Sesquicentennial Celebration Recognizes College’s History, Thanks Community Members

This past Wednesday, Swarthmore College kicked off its year-long celebration of its 150th birthday with a tribute to the College’s history, a note of thanks to members of the community who have contributed to the College’s growth, and a cake modeled after Parrish Hall.

Vice President Maurice Eldridge ’61 spoke about the College’s founders, noting that they were “deep, strong, and practical” in their approach towards creating the college[JL1] . In describing the “idea” of the college, Eldridge quoted Benjamin Hallowell, who in 1862 said: “For the successful and harmonious establishment and management of such an institution [as Swarthmore College], there are many requisites that money cannot buy. There must be contributions from the heart.”

Proud and thankful, Eldridge seemed to imply that the college needed a foundation of dedication and love from its founders and professors in order to thrive, and that the mission of the college required a strong emotional commitment from its community as well.

Following Eldridge was Board of Managers Chair Gil Kemp ’72, who noted that 150 years is an impressive number by any means, revealed his age as a comparison, and acknowledged the longevity of the College with pride, humility, and serendipity[JL2] .

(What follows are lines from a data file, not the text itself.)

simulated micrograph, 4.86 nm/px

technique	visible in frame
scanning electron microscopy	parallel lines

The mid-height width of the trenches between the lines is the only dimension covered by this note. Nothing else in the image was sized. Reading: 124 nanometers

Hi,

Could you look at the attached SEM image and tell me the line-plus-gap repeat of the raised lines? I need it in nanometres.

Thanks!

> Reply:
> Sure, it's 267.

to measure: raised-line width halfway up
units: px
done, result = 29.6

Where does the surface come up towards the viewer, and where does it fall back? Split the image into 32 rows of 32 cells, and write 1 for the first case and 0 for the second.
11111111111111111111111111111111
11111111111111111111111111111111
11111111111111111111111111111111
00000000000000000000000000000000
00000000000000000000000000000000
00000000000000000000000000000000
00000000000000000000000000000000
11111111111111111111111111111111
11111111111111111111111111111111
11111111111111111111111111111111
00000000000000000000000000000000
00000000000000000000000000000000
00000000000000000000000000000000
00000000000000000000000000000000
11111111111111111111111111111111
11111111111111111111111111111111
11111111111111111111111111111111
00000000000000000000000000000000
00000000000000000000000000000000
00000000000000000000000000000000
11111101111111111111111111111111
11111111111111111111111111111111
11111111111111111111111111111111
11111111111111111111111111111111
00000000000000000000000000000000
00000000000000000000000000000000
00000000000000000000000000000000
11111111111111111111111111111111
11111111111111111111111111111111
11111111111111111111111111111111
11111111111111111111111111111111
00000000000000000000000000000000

“I feel blessed to have been associated with this institution which has prospered in the past 150 years, and I am absolutely convinced [it] will do even more in the next 150,” he said.

Kemp felt an “mélange” of emotions during the celebration, one of which included a sense of responsibility. He said that it is a “happy duty” of us to make sure that those who benefit from the college today will leave it stronger for those who follow.

While the alumni speakers focused on the history and their personal connections to the College, President Rebecca Chopp talked extensively about the generosity of Swarthmore’s alumni and faculty. Her speech made it apparent that this year’s celebration would revolve around the people who have made the College’s success possible: the faculty, alumni, and staff.

“It is truly the faculty that are at the heart of this institution. They are our greatest assets,” she said.

Chopp noted that faculty members often “dedicate their lives” to the College, spending decades involved with the school community, and helping generations of its students. Chopp then shifted her speech to talk about the college staff, citing their help in keeping the roads clear of snow from the prior day’s storm as an example of their role in helping the College operate smoothly. And finally, she thanked the alumni, who have “given generously so that we may have financial aid, facilities, and our faculty”.

Underlying Chopp’s speech and the entire celebration itself was a palpable sense of appreciation for the people of the institution who have enabled the College to reach this milestone year.

“In the midst of the changes we are making, I hope some of us, at least, will take the time to celebrate our history by talking deeply about our narrative — who we are and what we value,” Chopp said.